Caché process failures on RHEL V7.2

Caché, Release

Caché process failures on RHEL V7.2

InterSystems WRC has investigated several issues of process failure that can be attributed to a recent change in Red Hat Linux.

A new feature implemented in RHEL V7.2 (systemd-219-19.el7.x86_64) can cause O.S. IPC (Inter-process communication) semaphores to be deallocated when a non-system RHEL user logs out (system users, i.e. with a UID number < 1000, are excluded)

Internally, Caché makes use of IPC semaphores to control the operation of Caché processes (for example when trying to wake-up a Caché process). It does this by using the “semop” system service and if the operating system unexpectedly removes semaphores that Caché relies upon for IPC, then processes can fail. If this occurs the following evidence will be found in the cconsole.log:

“System error while trying to wake-up a process, code = 22”

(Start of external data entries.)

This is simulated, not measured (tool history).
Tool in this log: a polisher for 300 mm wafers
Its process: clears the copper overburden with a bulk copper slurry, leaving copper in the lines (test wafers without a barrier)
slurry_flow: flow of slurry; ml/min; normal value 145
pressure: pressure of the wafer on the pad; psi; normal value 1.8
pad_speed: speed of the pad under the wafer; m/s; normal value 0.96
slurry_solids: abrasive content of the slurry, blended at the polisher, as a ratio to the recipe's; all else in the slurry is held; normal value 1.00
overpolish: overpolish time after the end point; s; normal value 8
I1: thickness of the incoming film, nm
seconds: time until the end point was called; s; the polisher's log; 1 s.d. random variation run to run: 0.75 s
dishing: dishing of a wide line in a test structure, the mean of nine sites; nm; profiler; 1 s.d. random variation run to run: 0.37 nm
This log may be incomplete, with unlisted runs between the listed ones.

along with corresponding errors being placed into the Caché SYSLOG, such as the following  typical example:

Err   Process    Date/Time           Mod Line  Routine            Namespace

22    39761      09/29/2016 04:41:27PM

                                     61  359   BF0+1359^Ens.Queue.1 HSBUS

This can eventually lead to a Caché instance hang occurring.

A link to an article supplied by Redhat is included below which gives more details about this feature and how it can be disabled:


https://access.redhat.com/solutions/2062273
 

This issue has been fixed in systemd-219-19.el7_2.4 (released with RHBA-2016-0199(https://rhn.redhat.com/errata/RHBA-2016-0199.html))

  • + 3
  • 0
  • 425
  • 1

Comments

You will be happy even for /etc/systemd/logind.conf RemoveIPC=yes if cache installation uses owner=cachesys, group allowed start/stop cache - cachemgr. You might use either names you like instead of cachesys, cachemgr but 'cachesys' != cacheusr (in term of uid) It works even if cachesys uid > 1000 i.e. it is considered as non system process.